How does one go about getting the right speed for a story? I haven’t the foggiest notion. But what the heck, we’ll look the idea over, and see what pops up, shall we?


First, and most obviously, a slowly paced story can be disastrous. As a reader, you better give me something to read about within the first few pages, or we’re not going to have a long association. I don’t mean you have to hit me in the face with an epic explosion of action, blood and gore, I mean you have to catch my attention. And if anyone here thinks for half a second that I’m hard on that sort of thing, they haven’t tried slipping a slow moving novel past a New York editor.


According to most of the publishers I’ve dealt with, the number one way to get a story rejected is to bore them to tears. (Well, actually that would be the number two method. The real number one method is not following professional standards when delivering a manuscript. So, remember, double spaced, on one side of the paper, don’t get all tricky and try putting it on oddly shaped paper or on colored paper, because you may rest assured it’s been done before and any unique tricks will bore most of the editors to tears.) Now, where were we? Oh, yeah, Pacing.


Every serious writer has their own voice. It might sound like someone else’s from time to time, but in the long run, it’s the writer’s. Pacing and voice have remarkably little to do with each other. One is the way you say it and the other is the way you lay it out. Am I confusing you? Probably, so I’ll explain. The voice you use to narrate a story is developed over time, and changes gradually in most cases. It’s instinctive. The pacing you decided on is a deliberate act that can completely alter the flow of the story.


In one of my earlier novels, FIREWORKS, I knew in advance that a LOT of the story I told would be slow moving, a gradual build up of tensions. With that in mind, I decided to open the book with a massive event that shaped the rest of the story: I dropped a UFO in the center of a lake and wiped out several hundred people. After something on that scale, I felt a little better about taking my time getting anywhere. It was necessary, in my opinion, to start with a bang and have the whimper follow it up.


I also decided early on that there would only be three or four lead characters whose perspectives would be shown to the readers. That was a bit of a change off for me, because normally I have at least a dozen different characters through whom the readers get to experience everything. So, again, I knew the pacing would be an issue as would the revelations that were set forth in the course of the novel. (And depending on who you talk to, I either did a stellar job or made a boring piece of fluff. But that’s not what we’re here to discuss.)
Pacing changes from story to story, novel to novel, out of necessity. If you’re writing the same story again and again, that won’t happen but if you’re genuinely trying to do something different each time, one of the biggest changes will probably be the speed at which the story moves along.


So how do you determine that? Well, that’s where pacing can get tricky. I tend to look at the speed of a story as an indicator of what the writer is trying to accomplish. Some writers prefer a slow build up to an ending that sends shivers. Others prefer to start off at high speed and never let off of the throttle. Both can be very effective, but as with all things have to be handled with care.

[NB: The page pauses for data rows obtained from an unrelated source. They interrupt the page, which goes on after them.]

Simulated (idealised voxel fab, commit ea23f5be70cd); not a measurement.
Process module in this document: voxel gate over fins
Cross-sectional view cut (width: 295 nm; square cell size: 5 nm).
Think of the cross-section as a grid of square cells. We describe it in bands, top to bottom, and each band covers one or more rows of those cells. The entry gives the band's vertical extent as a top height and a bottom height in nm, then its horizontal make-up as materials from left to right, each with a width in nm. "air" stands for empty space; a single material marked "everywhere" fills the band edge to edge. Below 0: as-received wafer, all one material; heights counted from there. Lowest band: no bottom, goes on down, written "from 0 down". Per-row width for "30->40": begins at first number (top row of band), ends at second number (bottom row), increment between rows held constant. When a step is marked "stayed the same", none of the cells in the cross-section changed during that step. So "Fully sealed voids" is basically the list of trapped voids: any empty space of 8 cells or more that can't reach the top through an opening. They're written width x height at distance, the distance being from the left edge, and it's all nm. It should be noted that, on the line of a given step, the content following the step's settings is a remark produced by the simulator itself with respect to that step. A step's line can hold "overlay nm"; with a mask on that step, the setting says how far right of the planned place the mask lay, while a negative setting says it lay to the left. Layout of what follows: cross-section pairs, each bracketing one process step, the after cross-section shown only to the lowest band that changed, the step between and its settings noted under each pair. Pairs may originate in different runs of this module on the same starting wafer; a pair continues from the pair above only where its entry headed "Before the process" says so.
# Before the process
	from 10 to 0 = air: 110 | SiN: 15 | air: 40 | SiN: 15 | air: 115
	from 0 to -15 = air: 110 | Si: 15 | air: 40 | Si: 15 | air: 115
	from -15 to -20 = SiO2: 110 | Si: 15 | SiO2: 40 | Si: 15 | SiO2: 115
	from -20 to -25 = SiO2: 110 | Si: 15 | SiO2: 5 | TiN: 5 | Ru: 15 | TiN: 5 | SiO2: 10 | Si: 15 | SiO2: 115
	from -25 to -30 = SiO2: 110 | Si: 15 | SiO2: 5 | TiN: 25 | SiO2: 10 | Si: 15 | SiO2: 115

A slow build up is a fine thing, if you can sustain it and never lose the interest of your readers. In that sort of case you don’t really have to worry too much about the action, but you do have to worry about keeping the characters interesting and you better make good and damned sure they’re actually doing something worth noticing. In that sort of case subplots and interaction with other characters can make all of the difference. It’s just fine if the main point of the story takes a while, provided you can juggle the proper blend of events, people and introspection. Last month I did an essay on how much detail is too much. That was primarily with this sort of story in mind. Once again, and with feeling, if all I’m getting during the slow building storyline is a lot of descriptions of the wall paper, the ceiling, the interesting stains that have formed on the ceiling from the hole in the roof, and the smell of mildew, you’re not going to keep my interest until you finally reveal that the old house our under appreciated writer main character has inherited is haunted. I need a little something more. Is he having troubles with the missus? Are his kids being rebellious little shits? Does his imaginary lover make life interesting? I not only want to know these things, but I can pretty much guarantee I’ll find them one hell of a lot more interesting than the aforementioned wall paper designs.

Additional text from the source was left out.